Matrix multiplication is probably the most optimized piece of code that exists within BLAS, which is one of the most optimized libraries that exists. Matrix multiplication has been optimized continuously over decades, and sometimes goes so far as to feature hand-written assembly and architecture-specific implementations to maximize performance.

(I will note that there are multiple BLAS libraries in existence, but all of the common ones are “very good.” Intel’s MKL is sometimes regarded as the most performant, at least on x86 processors. But for this post I will ignore the fact that there are several competing libraries and speak as if they are one.)

This is to say that if anything could decisively beat BLAS at its own game, it would not be long after BLAS devs caught wind that they would match its performance. A common exception to this is small matrices (<10x10, for example), where specialized implementations can often win (see StaticArrays.jl).

LoopVectorization and Tullio fill a different niche. While BLAS addresses a relatively small number of ubiquitous operations, these packages are designed to generate performant kernels for other functions that aren’t necessarily on that short list. They usually generate “best practice” code (or something close to it), – EDIT: Thanks to the poster below! I mistakenly thought that LoopVectorization used blocking. It does not, so it actually leaves a bit on the table when that is profitable. Tullio alleges to do some basic cache-agnostic tiling, so it will do better but still fall a little short – but don’t get the extra profiling, analysis, and individual attention that goes into the few operations performed by BLAS. They are quite good, especially for machine-generated code, but don’t claim to be 100% optimal.
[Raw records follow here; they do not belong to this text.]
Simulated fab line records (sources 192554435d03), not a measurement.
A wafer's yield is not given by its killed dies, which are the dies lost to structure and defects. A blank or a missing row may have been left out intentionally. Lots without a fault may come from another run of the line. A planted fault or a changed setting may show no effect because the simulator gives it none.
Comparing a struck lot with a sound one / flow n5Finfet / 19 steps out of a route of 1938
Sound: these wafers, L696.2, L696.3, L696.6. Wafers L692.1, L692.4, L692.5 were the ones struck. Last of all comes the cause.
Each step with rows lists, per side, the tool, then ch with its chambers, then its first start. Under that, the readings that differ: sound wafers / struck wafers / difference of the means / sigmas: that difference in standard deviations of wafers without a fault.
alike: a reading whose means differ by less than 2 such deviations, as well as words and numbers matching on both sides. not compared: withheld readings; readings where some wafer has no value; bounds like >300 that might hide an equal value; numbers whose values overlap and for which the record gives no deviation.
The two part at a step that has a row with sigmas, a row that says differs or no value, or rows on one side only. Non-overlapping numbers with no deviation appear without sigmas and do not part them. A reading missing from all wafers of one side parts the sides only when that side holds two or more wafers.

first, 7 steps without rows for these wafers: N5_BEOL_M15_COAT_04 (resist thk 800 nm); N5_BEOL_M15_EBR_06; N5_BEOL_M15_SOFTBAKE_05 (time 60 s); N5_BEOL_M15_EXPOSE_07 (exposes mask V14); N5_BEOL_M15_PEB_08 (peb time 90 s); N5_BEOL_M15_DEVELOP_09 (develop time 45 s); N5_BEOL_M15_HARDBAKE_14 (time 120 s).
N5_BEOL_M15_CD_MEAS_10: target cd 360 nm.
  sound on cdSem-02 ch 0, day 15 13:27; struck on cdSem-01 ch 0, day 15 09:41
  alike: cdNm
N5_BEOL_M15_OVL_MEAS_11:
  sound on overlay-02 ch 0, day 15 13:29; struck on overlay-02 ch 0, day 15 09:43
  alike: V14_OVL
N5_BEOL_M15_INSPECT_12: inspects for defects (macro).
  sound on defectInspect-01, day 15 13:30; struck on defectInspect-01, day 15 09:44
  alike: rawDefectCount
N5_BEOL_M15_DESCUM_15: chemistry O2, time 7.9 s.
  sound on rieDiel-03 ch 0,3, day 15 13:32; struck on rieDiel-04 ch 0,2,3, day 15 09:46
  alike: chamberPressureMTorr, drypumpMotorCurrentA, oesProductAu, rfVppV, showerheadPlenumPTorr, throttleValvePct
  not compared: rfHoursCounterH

In summary: I would consider it more of an issue if LV/Tullio did beat BLAS. For matrix multiplication, I would use `LinearAlgebra.mul!` for maximum performance. Use LV/Tullio for other operations that aren’t covered by BLAS. In the special case of small matrices of fixed size (e.g, 3D modeling and simulation) use StaticArrays.

If you plan to multithread at a higher level in the code, then (as suggested above) you should definitely use `BLAS.set_num_threads(1)` for the same reasons you don’t plan to use `@tturbo`.

6 Likes

Hi, Thanks, this is very helpful. Now I understand why, and I know that I should try to use BLAS to be fast instead of LoopVec and others.

Thank you!

I would also add that optimizing matrix multiplication involves “nonlocal” changes to the code — it’s not simply a matter of taking the naive 3-nested-loop algorithm and vectorizing/multithreading/fine-tuning the loops. The whole structure of the code is changed, e.g. to “block” the algorithm to improve cache performance (with multiple nested levels of “blocking” for multiple levels of the cache, even at the lowest level treating the registers as a kind of ideal cache). This is not the sort of transformation that something like LoopVectorization.jl does.